The fundamental division in modern politics is between corporatists and believers in free markets. So what, you might say, that has been a fundamental division for quite a while. This time it is different, however. As a general rule, the more right wing a politician or commentator is seen to be, the more likely he or she is to support the propping up of lame ducks and the requisitioning of public money to subsidise grasping workers. Meanwhile those who support breaking up the banks so that they are no longer too big to fail are variously described as lefties, the enemies of wealth creation, banker bashers and the like. The fact that the trust-busting we desire would allow the separated high street and investment banks to succeed or fail on their own merits is everywhere ignored.
Even by the surreal standards of Britain in a crisis, the conventional labelling of the divisions in public life is bizarre. Consider these estimates of the burden bankers have dumped on the &”hard-working tax-payers” supposedly conservative politicians claim to support above all others.

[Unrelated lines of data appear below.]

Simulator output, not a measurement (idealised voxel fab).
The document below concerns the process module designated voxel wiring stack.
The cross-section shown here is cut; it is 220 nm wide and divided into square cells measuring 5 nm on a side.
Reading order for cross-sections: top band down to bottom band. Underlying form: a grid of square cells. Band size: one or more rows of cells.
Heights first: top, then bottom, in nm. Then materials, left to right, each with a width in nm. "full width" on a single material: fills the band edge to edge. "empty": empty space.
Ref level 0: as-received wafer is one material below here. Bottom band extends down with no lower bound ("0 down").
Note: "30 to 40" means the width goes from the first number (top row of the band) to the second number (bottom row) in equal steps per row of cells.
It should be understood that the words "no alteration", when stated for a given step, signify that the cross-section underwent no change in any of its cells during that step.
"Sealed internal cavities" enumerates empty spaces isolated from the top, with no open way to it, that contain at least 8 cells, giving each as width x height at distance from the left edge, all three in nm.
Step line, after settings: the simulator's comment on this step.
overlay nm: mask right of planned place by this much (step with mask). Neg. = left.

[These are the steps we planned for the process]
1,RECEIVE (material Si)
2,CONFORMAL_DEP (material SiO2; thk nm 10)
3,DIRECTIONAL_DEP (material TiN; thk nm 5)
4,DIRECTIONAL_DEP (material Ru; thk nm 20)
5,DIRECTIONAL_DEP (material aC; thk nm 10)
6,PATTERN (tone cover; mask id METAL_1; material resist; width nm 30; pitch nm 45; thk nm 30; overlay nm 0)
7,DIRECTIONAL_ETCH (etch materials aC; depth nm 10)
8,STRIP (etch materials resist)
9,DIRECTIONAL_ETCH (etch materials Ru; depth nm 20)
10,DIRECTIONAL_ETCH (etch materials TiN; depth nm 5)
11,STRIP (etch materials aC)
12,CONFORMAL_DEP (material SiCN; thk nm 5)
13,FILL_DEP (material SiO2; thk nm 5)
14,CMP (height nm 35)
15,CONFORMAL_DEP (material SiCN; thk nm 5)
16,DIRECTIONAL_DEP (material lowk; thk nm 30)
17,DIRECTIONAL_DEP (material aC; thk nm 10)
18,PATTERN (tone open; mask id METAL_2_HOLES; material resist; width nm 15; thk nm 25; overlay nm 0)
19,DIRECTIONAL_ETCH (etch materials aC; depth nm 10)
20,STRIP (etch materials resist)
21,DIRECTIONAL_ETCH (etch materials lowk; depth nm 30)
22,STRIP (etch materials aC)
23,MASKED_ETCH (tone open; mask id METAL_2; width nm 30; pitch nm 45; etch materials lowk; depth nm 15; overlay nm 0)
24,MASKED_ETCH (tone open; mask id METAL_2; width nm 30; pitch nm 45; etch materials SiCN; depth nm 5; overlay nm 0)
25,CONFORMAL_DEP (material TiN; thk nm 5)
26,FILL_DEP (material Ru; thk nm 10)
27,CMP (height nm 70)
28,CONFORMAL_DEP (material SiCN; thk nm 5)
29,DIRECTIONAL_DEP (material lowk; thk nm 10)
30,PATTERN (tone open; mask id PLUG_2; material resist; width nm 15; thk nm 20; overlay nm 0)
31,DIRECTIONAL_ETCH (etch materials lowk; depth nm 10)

• Chris Dillow of the Investors Chronicle points out that in 2010 the combined profits of Barclays, Lloyds and RBS were £10.2bn, meaning that banks might be almost worthless without that implicit state aid. Dillow speculates, pertinently, that if public subsidy on this scale carries on much longer, Tories will find it hard to claim that their party believes ‘in the Thatcherite virtues of self-reliance and standing on your own two feet’ without being laughed to scorn.
• Aditya Chakrabortty of the Guardian takes the IMF’s calculation that Britain has put £1.2 trillion behind the finance sector and calculates that every man, woman and child in Britain has made an involuntary donation of £19,271 a head, which they may not get back.
• Manchester University’s Centre for Research on Socio-Cultural Change (Cresc) calculates that the taxes paid by finance between 2002 and 2008 , came to only £193bn — and were immediately wiped out by the upfront costs of the banking bail-out.
My rule does not always apply. Ed Miliband and Ed Balls are almost as timid about banking reform as George Osborne and David Cameron, and Matthew Hancock, Nadhim Zahawi and several other of the young conservative MPs know that Britain cannot carry on with a policy of socialism for the rich.
But my wider point about modern corporatism being a right-wing more than a left-wing phenomenon still holds. The Telegraph and the Economist have become wailing walls for the City’s apologists. To quote the most egregious example to hand the Telegraph leader writer says this morning of Bob Diamond’s resignation, ‘The mob has cornered another victim.’ Inside the paper, columnist after columnist argues that reform would be counter-productive, impossible, ill-considered and dangerous — as if the status quo had not delivered us into danger’s hands already.
As a journalist, I find the indifference of conservative writers to their readers’ interests quite shocking. It is their readers’ whose taxes have been seized; their readers in small businesses who were &”mis-sold” — and what a soothing mind numbing euphemism for &”fraud” mis-selling is — insurance on terms that came close to duress. Yet the journalists who claim to speak for them, and the Tory MPs who claim to represent them find 101 reasons for doing nothing.
Politically, there is no real pressure on George Osborne to implement even the puny reforms of the Vickers Commission. It is left to the Financial Times, regarded as a pink newspaper in every sense of the word by unthinking conservatives, to state the obvious this morning and say that the casino culture of investment banking has corrupted high street banking and we need a complete separation on Glass-Steegal lines.
Today’s hypocrisies cannot last for two reasons. First the gap between what Conservatives say and what they do will soon become an electoral liability. No centre-right party can expect to prosper if it puts the interests of the state-subsidised rich before the interests of the middle class. Second, inertia is destroying what’s left of the City’s reputation. Unless radical reform begins soon, the world will see it as a pirate state which you visit, rob or be robbed but never to conduct honest business.